How to save a business in crisis!
We got a phone call from a manufacturing business on a Wednesday afternoon with the message – The bailiffs ARE COMING! By Monday afternoon, we had put court protection in place. The court protection stopped the bailiffs in their tracks and bought the company 30 days in which to demonstrate to their creditors that the business was viable and could pay the somewhat overwhelming debt.
This business was viable, our analysis showed, because it had purchase orders in the pipeline. The orders had been delayed however due to circumstances beyond the company’s control. This familiar story had created the cash crunch and hence the crisis.
But the reality was that the company had narrowly avoided their creditor crisis for over a year by juggling the cash and making last minute payments. Now all the problems crystalised into one crisis. This was the perfect debt storm.
First we created a debt restructuring plan. To satisfy the courts, in 30 days the company must produce a credible plan to convince creditors that it can pay its bills in full or in part. The payment offered to creditors is based upon the ability to pay. But some creditors are fully secured with asset loans or leases. They expect to be paid as agreed or they can exercise their prerogative and repossess equipment. Canada Revenue Agency is a preferred and dangerous creditor especially with regard to payroll remittances. They demand to be paid within the first year no matter what the terms offered to other creditors.
The hardship really falls on the unsecured creditors. This usually means suppliers and can mean bank loans that are not personally guaranteed.
The company, through its intermediaries and the court, made an offer to the creditors based upon ability to pay. In this instance it was 100 cents on the dollar but paid over 36 months. And, oh yes, interest charges stopped. In many prior instances of this type of agreement with the creditors, the debt was negotiated down to levels that the company could tolerate. Many deals have been struck at 35 cents on the dollar.
But is this the right way to help a company? Faced with insurmountable debt, a company has no operating room, no credit and is in serious danger that any minor bump in the road will send it careening off the edge. Just think of General Motors. And many companies have accumulated huge amounts of debt during this recession – loans from banks, loans from government, suppliers unpaid, Revenue Canada remittances, unpaid taxes. Far too many owners also borrowed heavily from their own resources (house and credit cards) to keep the company afloat.

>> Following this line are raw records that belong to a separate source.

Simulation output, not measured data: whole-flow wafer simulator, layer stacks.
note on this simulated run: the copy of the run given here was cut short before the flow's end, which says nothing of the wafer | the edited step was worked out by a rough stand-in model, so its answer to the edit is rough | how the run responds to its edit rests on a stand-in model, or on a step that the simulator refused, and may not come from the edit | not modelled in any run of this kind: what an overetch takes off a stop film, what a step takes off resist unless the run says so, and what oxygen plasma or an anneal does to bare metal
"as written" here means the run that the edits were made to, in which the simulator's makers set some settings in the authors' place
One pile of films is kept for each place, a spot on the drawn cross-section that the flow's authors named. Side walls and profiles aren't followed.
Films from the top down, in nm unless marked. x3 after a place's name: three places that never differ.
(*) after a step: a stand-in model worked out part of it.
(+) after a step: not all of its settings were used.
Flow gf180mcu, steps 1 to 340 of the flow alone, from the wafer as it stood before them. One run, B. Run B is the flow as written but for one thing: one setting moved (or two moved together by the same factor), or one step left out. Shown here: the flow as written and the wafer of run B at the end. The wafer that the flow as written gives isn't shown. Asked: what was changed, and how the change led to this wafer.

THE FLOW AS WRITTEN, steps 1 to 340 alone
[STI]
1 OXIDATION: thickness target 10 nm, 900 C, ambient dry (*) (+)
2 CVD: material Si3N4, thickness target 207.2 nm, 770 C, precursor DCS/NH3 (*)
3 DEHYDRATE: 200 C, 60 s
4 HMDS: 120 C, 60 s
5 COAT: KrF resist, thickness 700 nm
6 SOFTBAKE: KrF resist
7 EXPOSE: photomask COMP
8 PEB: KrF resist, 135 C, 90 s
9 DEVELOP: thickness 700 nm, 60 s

So if the company gets no help, it disappears, taking jobs and family assets with it.
But a bout of debt relief is not a solution for long term problems. Typically the company has seen falling sales and has lost the art of managing the company. In order to make this succeed, the marketing and sales have to be completely re-worked, pricing and costs have to be addressed, and most of all, the manager or owner needs a set of metrics in order to know when the business is on track.
If you can’t fix sales, a financial turnaround just doesn’t work. If you only fix the sales and marketing, the finances can pull down a very busy and otherwise profitable company.